Yes, screeching drama queen Rachel is gone, but a bigger drama queen remains – her annoyingly metrosexual boyfriend. Medieval Times knight wannabe/possible “Oprah” addict Brendon has vowed revenge on the house. And apparently, some of the housemates don’t realize what a big wuss he is, because they’re skittering around the house like terrified silverfish. Don’t worry hamsters, now that Rachel’s gone, Brendon is as likely to curl up in a fetal position and cry as he is to kick someone’s butt.
But even when Brendon, fueled by rage and knightly delusions, takes an early lead in the HOH competition, Enzo and Hayden aren’t too worried. It turns out these two little sneaks made a case to His Royal Weeniness to put Britney and Ragan on the block should he win HOH. So can we really be surprised when the two burliest members of the brigade don’t exactly break a sweat when it seems like Brendon is going to take the competition? The brigade is looking a little frayed around the edges, methinks.

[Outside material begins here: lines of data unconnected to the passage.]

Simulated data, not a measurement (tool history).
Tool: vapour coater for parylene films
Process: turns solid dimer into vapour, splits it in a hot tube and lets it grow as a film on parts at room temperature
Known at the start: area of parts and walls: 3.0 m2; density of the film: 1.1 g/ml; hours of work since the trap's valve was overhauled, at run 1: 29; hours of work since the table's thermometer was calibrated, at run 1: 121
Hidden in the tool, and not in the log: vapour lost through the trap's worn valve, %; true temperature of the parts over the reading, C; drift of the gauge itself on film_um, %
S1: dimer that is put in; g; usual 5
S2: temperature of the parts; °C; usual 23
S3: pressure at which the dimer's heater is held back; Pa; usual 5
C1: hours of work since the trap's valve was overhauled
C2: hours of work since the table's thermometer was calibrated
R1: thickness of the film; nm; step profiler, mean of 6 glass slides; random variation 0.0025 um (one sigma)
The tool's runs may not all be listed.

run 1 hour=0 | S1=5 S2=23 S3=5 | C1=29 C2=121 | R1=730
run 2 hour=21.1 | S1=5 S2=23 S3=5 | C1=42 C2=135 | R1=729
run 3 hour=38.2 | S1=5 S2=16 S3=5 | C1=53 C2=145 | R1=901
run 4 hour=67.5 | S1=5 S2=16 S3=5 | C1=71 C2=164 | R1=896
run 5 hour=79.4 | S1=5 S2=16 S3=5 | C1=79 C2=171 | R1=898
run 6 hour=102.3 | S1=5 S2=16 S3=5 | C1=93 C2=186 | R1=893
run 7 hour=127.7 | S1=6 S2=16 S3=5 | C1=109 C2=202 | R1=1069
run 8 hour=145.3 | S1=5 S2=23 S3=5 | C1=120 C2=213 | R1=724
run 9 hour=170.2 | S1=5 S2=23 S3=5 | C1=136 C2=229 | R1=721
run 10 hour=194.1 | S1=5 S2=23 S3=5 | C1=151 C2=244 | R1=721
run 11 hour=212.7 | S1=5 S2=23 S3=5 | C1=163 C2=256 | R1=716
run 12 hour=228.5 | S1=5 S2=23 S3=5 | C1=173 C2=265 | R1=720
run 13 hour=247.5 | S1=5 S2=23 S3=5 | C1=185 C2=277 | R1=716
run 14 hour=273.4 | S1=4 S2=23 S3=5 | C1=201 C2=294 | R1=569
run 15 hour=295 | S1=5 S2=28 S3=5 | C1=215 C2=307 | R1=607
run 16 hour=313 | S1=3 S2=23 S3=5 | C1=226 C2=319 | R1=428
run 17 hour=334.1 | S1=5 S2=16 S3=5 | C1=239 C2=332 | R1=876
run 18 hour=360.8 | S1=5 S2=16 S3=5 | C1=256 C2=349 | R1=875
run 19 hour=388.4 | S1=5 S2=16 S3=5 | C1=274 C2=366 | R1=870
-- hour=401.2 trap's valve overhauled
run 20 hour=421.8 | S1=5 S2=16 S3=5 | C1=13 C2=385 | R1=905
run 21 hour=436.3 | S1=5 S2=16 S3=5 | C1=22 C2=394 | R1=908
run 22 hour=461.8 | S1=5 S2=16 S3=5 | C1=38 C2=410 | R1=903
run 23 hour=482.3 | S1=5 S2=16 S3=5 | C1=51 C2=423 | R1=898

Not surprisingly, Matt is appalled that Enzo sucks so hard on HOH, as he’s neck and neck with Kathy, which is tantamount to just taking a nap on the edge of the playing field. Matt is feeling a little frustrated that he’s the only member of the brigade that wins anything. Gee, Smartypants, it couldn’t be because you’re being played, could it? Of course not!
So, the HOH competition, which seems to be about untangling a giant, muddy basketball net, drags on. Brendon is neck and neck with Lane. But he discovers he has a knot in his rope. So, instead of continuing to trudge along like everyone else, he stops everything to untangle himself. Geez, Brendon, don’t be a weenie, just GO.
Amazingly, though, Brendon recovers and hits the button. And dedicates his win to Rachel like he’s won an Oscar or Wimbledon instead of a moderately goofy reality TV
show competition. Shut up, Brendon.
Brendon picks his three have-nots – Ragan, Britney and Matt. Ragan can’t believe he’s a have-not for a third time. Britney is sure she has a target on her back. Lane assures her she’s going to stay in the game. Careful, Lane, she might start figuring out you have an alliance. Matt, of course, is fine, since he knows he has that diamond POV in his back pocket, should he need to use it.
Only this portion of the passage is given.